I've not seriously followed the charts since 1999, a year that gave us the future classic Baby, One More Time and some unholy gash like Mambo #5 and Believe by Cher - the song that set vocal effects back a decade. It was a good time to stop caring, and 15 years later is as good a time as any to go back and pay attention again.
On that note I've gone back and listened to the 13 number one singles on the ARIA charts during 2014 so you don't have to. Unlucky for some, quite possibly me as I'm expecting them to be all complete rubbish - which conveniently ignores that no matter what era you grew up in and hold dear that the #1's were probably shithouse then too.
I'm not entirely sure how the charts work these days, but I'm told that it involves a mix of physical and digital sales - which is a long way from the days when you'd go to Brashs on Burke Road, Camberwell and peruse the cassingles but whatever. I'm surprised they haven't added streaming yet, but I'm sure it will go from its own chart to part of the mainstream countdown before long.
It didn't seem like a lot of #1's compared to last year's 18 but given that there were only 14 in 1990 and just nine in that extraordinarily ropey 1999 then it's not unreasonable - the difference was that it seems now songs are more likely to have multiple reigns at the top than just putting in a six week stint then plummeting out of the top 40. I'm not entirely comfortable with this, but I'm not exactly the music purchasing public am I? In fact I'm so far out of the key demographic that I sat here listening with headphones in so nobody would know what I was up to.
Pharrell Williams - Happy (Weeks commencing 6 January to 3 February, 17 February to 24 March, 7 April)
We open on what I presume will end up as the largest selling single of the year, and one that you could only have missed if you'd spent the entire year collecting guano on the Galapagos Islands. It seems almost pointless to include the video given how ubiquitous it was through the first six months of 2014.
Calling your song "Happy" is like calling it "Please like me", but it obviously takes more than a few generic postive messages to rack up 550 million YouTube views and the support of the Filipino prison population. The overall package delivers the goods, but you have to wonder if highly skilled music ninjas like Pharrell write songs like this out of the goodness of their own heart or because they're exploiting their knowledge about what will cause the entire world to dance like a gibbon and line their pockets with gold.

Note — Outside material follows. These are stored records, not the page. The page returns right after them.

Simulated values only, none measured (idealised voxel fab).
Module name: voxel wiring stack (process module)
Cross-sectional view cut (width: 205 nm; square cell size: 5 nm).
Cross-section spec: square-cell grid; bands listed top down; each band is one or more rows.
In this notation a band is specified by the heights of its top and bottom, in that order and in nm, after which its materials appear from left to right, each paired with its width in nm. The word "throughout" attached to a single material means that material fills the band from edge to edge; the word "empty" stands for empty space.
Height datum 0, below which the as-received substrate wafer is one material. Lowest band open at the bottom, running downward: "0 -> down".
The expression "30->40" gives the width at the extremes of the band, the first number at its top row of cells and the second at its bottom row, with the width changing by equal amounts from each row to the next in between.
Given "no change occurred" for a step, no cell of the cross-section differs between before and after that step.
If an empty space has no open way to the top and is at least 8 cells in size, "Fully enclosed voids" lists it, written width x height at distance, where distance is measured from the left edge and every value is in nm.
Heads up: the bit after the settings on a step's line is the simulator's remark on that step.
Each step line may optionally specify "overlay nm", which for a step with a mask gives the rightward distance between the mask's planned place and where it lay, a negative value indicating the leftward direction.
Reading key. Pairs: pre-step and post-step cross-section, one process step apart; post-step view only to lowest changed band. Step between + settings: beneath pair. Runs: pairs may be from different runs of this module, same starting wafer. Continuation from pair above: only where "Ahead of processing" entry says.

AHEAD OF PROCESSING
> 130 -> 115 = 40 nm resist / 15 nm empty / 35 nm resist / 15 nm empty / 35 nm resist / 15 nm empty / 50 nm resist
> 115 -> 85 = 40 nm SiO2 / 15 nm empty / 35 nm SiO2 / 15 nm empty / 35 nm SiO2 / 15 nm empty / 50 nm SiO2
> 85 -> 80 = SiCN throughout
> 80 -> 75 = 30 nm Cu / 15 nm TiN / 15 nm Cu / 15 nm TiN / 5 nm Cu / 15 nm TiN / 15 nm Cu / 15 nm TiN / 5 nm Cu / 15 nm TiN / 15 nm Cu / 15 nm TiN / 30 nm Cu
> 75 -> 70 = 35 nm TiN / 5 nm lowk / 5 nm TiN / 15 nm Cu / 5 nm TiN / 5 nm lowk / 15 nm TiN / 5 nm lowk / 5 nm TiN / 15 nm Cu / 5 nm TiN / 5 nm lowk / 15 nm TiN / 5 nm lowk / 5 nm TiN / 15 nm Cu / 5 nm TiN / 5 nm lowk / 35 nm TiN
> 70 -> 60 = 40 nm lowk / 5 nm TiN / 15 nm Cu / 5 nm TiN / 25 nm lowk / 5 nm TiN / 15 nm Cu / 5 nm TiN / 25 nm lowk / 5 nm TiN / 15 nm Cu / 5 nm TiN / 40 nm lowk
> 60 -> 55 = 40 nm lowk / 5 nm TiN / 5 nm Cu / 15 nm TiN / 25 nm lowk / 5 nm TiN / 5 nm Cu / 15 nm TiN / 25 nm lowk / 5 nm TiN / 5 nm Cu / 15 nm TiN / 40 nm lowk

If this was part of a conspiracy then more power to him, because elements like telling people to clap along might have come straight out of the "how to have a hit single" manual but thousands of people every year are trying to write songs which dangle the world on a string like this and 99.9% of them fail miserably. On the other hand this is the sort of thing that will be played on Gold 104 in 2040 when the 60's, 70's and 80's have been traded to 3MP and Magic 1278's entire audience has died.
As shithouse a musical year it's been for me (and more on that in a later post) I wouldn't rate this amongst my favourite songs or go out of my way to listen to it, but as overplayed as even though familiarity eventually bred contempt and the inevitable backlash there is absolutely no doubt that was A. Good. Song and that Williams provided value for the enormous amounts of money he'd have made from it. Now for the slop.
A Great Big World and Christina Aguilera - Say Something (w/c 10 February)
The moment this started I realised that I have heard it before but tuned out immediately because it seemed best suited as music to slash your wrists to. That's by no means an instant disqualification for a song, but does the world really need another song for people looking wistfully out the window in the rain while pondering lost love. Couldn't they just do it Against All Odds by Phil Collins like people in the 80's? Perhaps not, but this royal flush certainly isn't the answer.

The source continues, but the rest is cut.